Five Ways to Be the cMo – chief Mentoring officer

One of the best parts of being a CMO is mentoring sales and marketing talent. Mentoring shouldn’t just be 1:1, however. The key is to build an entire culture and organization that supports mentorship and career growth. Here is my list of 5 ways to create a mentoring culture in marketing and to become the cMo.

#1 – Be a mentor for the long haul

A person’s career usually will transcend your time with them at a company. Let employees know you are in it for the long haul for their career, whether it is at the company or not. Unplanned turnover stinks, but you can’t stop high performing employees from getting better opportunities elsewhere if your company can’t offer the same.

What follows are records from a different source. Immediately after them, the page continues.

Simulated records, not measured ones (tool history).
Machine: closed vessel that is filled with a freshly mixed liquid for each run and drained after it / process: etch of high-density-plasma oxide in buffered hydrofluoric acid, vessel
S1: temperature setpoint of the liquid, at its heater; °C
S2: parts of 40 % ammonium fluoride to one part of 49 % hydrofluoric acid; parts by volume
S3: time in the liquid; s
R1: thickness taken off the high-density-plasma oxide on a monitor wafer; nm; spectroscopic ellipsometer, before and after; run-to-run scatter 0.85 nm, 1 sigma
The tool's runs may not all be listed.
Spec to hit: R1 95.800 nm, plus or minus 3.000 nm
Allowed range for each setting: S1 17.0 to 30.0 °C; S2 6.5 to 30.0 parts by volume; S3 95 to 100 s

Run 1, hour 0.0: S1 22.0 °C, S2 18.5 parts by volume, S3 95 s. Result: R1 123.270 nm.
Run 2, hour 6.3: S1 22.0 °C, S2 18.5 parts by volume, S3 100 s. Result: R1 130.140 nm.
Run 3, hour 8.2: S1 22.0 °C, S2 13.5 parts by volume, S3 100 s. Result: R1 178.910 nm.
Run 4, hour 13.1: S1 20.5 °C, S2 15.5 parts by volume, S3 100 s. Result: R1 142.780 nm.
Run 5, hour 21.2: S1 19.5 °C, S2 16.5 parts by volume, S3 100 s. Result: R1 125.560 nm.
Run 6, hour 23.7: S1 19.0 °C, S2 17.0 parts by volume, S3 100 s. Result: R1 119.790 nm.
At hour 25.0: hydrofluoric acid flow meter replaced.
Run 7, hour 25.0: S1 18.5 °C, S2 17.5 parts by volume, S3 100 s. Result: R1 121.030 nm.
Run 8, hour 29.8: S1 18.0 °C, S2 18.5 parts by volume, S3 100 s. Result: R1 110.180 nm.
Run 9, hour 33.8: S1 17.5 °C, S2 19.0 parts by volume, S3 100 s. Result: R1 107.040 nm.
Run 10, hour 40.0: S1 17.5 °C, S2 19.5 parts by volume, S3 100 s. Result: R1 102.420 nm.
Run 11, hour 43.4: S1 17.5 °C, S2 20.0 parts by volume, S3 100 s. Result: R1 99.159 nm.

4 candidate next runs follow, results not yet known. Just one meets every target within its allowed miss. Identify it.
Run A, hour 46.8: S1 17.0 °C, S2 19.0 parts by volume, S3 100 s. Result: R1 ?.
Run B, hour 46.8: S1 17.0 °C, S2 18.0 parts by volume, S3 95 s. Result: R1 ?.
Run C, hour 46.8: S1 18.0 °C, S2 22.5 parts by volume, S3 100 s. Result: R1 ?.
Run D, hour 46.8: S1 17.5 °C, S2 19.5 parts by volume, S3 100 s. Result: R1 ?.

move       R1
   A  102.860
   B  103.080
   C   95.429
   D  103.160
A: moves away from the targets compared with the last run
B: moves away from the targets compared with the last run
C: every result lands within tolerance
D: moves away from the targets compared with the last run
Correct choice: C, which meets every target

However, if you have built-in long-term career sponsorship and assistance as a benefit to being on your team, it makes it more difficult for top talent to leave.

If you love someone, set them free…..

Same for top marketing talent. Encourage their long term career growth, and they will appreciate their time on your team that much more. This starts with your direct reports and cascades down.

#2 – Encourage speaking at marketing industry events

Encourage your team to speak at conferences. A linked-in profile filled with speaking engagements at Inbound, Marketing Nation, Salesforce among others reflects on the caliber of people on your team but also helps with external recruiting and it also drives your employee’s career advancement. Yes, they might get more recruiter calls, but remember rule #1- you are in it for the long haul, which paradoxically helps with the short-haul also.

Getting your team to speak early and often isn’t easy. Push the team to submit speaking abstracts. When someone does something truly amazing during the year, encourage them to imagine the presentation they could make on the topic and push them to submit an abstract.

Most junior marketers have never submitted speaking abstracts before. Hold a training session on how to do this. Involve your PR person to assist and drive deadlines. Nothing energizes a marketing team and gets the competitive juices flowing than having some members of your team flying off to Copenhagen on the company’s dime to present at a top marketing conference. Everyone will want to do this. Goal your managers on the number of their direct reports who are marketing stars.

#3 – Defined, stretch jobs with onboarding guides and mentors

Nothing helps with career advancement more than giving people stretch jobs. On my teams, I generally put people in over their heads and see if they swim. All kinds of employee research probably says not to do this. But if you provide enough support, a trusting environment where people can ask basic questions and mentorship, you can make it work.

Onboarding guides are key for each job. For each job, have the subject matter expert build a skill list of the requirements to be successful. List the subject matter expert for each skill so your new hire can ask questions. When you are done with the process, have them update the guide. Using this process, you can build a great catalog of key skills for a job, and mentor your new hires at scale. This also builds confidence in each employee and builds overall organizational competence. And most importantly, it makes every subject matter expert a mentor to others in the organization. I served in the Navy on a submarine. This form of mentorship and onboarding is how you take a submarine crew with an average age of probably 23 and have them operate an extremely complex piece of machinery in a very hostile environment. You can make this work in marketing.

#4 – Embrace the 9-Box

Using the 9-box system to evaluate employee performance and potential is a key component of mentoring. If you can’t objectively discuss with someone in the organization where they are along these dimensions, it is difficult to provide meaningful mentorship. Institutionalize the 9 box and push your managers to have tough career discussions.

#5 – Mentor your PROS and career climbers differently

Long ago, I worked at PepsiCo (career mulligan #1 of 2), and Pepsi had a very defined method for building talent. I am probably not getting this all correct, but essentially, you end up with two types of people in the organization. PROs, were people who were never going to advance into management, but are extremely capable in their specialty. If you use a nine-box performance review method, these are people with limited upward growth, but they are tremendous performers. The other group of people is those who are climbing upwards, taking on new skills, learning.

To run an effective marketing org, you need both types of people in the org. The question is the mix, but the commonality here is that performance for both groups is high. PROs are your bedrock, the stability, the people who know where all the bodies are buried. The career climbers sometimes have sharp elbows that need to be coached. Not all your career climbers will survive, or stay as you promote some and others become unwilling PROs stuck in a role.

From a mentorship standpoint, you want to make sure you have tools, programs, and experiences for both. A career climber wants a broad set of experiences to build out their marketing stack. A PRO wants to be a deep specialization in their role. Training and mentoring these two types of people is fundamentally different.

Being the cMo is critical to building a healthy, effective marketing organization. An organization filled with mentors and teachers is a joy to be a part of.